4 The transformer

The transformer (Vaswani et al. 2017) is the single architecture behind nearly every frontier model in language, vision, audio, and code as of 2026. It is worth understanding not by reading the diagram in the original paper, but by thinking of it as a particular kind of dynamical system on a sequence of vectors.

4.1 The residual stream picture

A transformer processes a sequence of T tokens. Each token starts as an embedding vector in \mathbb{R}^d where d is the model dimension (commonly 768 to 16384). Stack them and you have an array X \in \mathbb{R}^{T \times d}.

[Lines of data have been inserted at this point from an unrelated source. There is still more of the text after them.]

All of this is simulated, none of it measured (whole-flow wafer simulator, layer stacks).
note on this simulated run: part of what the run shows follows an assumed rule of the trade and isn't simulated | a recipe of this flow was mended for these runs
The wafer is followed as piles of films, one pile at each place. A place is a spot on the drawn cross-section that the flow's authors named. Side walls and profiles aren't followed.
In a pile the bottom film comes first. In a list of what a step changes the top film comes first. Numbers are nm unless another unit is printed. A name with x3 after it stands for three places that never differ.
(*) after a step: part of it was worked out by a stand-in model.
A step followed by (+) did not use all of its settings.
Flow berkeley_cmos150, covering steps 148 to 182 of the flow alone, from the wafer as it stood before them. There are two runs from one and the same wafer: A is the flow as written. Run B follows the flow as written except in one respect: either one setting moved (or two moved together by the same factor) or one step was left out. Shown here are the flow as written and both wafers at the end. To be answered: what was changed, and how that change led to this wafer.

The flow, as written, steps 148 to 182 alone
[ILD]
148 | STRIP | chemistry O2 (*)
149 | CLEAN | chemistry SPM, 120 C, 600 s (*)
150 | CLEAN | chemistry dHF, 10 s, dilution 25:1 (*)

The model is a stack of L identical blocks. Each block does: X \leftarrow X + \mathrm{Attn}(X), \qquad X \leftarrow X + \mathrm{MLP}(X).

That is: every block adds something to the running state X. The cumulative state X is called the residual stream. Each token’s residual stream is a d-dimensional vector that gets refined as it passes through layers — attention writes information from other tokens into it, the MLP processes information already there.

The crucial observation is that the residual stream is a linear channel: every component reads its input via a linear projection of the stream and writes its output by addition. This is why mechanistic interpretability talks about “writing to the residual stream” — different components can effectively communicate by writing to and reading from agreed-upon subspaces.

4.2 Attention in one equation

Attention takes the T \times d array X, projects it three ways into queries, keys, and values: Q = X W_Q, \qquad K = X W_K, \qquad V = X W_V, each of shape T \times d_{\text{head}}. Then for each pair of token positions (i, j) it computes an attention weight A_{ij} = \mathrm{softmax}_j\!\left(\frac{Q_i \cdot K_j}{\sqrt{d_{\text{head}}}}\right), and outputs a weighted sum of values: \mathrm{Attn}(X)_i = \sum_j A_{ij}\, V_j.

In words: token i asks a question (its query), every token answers (its key), and token i takes a weighted average of the values, weighted by how well each key matched its query.

Multi-head attention runs this h times in parallel with different W_Q, W_K, W_V matrices, each producing an output, and concatenates them. The intuition is that different heads can specialize in different relationships between tokens.

4.3 Why this works

There is no fully satisfying theory of why attention is the right inductive bias. The two facts that probably matter:

Content-based routing. Unlike convolutions or RNNs, attention lets a token decide which other tokens are relevant on the basis of their content, not their position. This makes long-range dependencies cheap.
No recurrence, no convolution. The entire forward pass parallelizes across the sequence dimension on a GPU, which makes attention \sim 10\times more efficient to train than an RNN of comparable accuracy.

4.4 The MLP block

Sandwiched between attention layers is a position-wise feedforward network — typically a two-layer MLP with an inner dimension of 4d: \mathrm{MLP}(x) = W_2\, \sigma(W_1 x).

This is where most of the parameters live (in a standard transformer, the MLPs are roughly 2/3 of the parameter count). Mechanistic interpretability work suggests the MLPs are doing most of the “knowledge storage” — the attention is the routing, the MLP is the memory.

4.5 Causal masking and the loss

For language modeling we want each position i to predict token i+1 using only tokens \le i. This is enforced by masking the attention weights A_{ij} to zero for j > i. The loss is then cross-entropy at every position, averaged over the sequence: \mathcal{L} = -\frac{1}{T} \sum_{i=1}^T \log p_\theta(x_{i+1} \mid x_{\le i}).

A single forward pass produces T supervised gradient signals. This is one reason next-token prediction scales so well: every token in your dataset is a training example.

4.6 What we haven’t covered

Position encodings (RoPE), normalization placement (pre-norm), modern attention variants (grouped-query, sliding window, sparse, linear), inference-time efficiencies (KV cache — see Section 11.1), and mixture-of-experts MLPs are all important refinements. The core picture — residual stream, attention, MLP — is what you need to follow the rest of the book.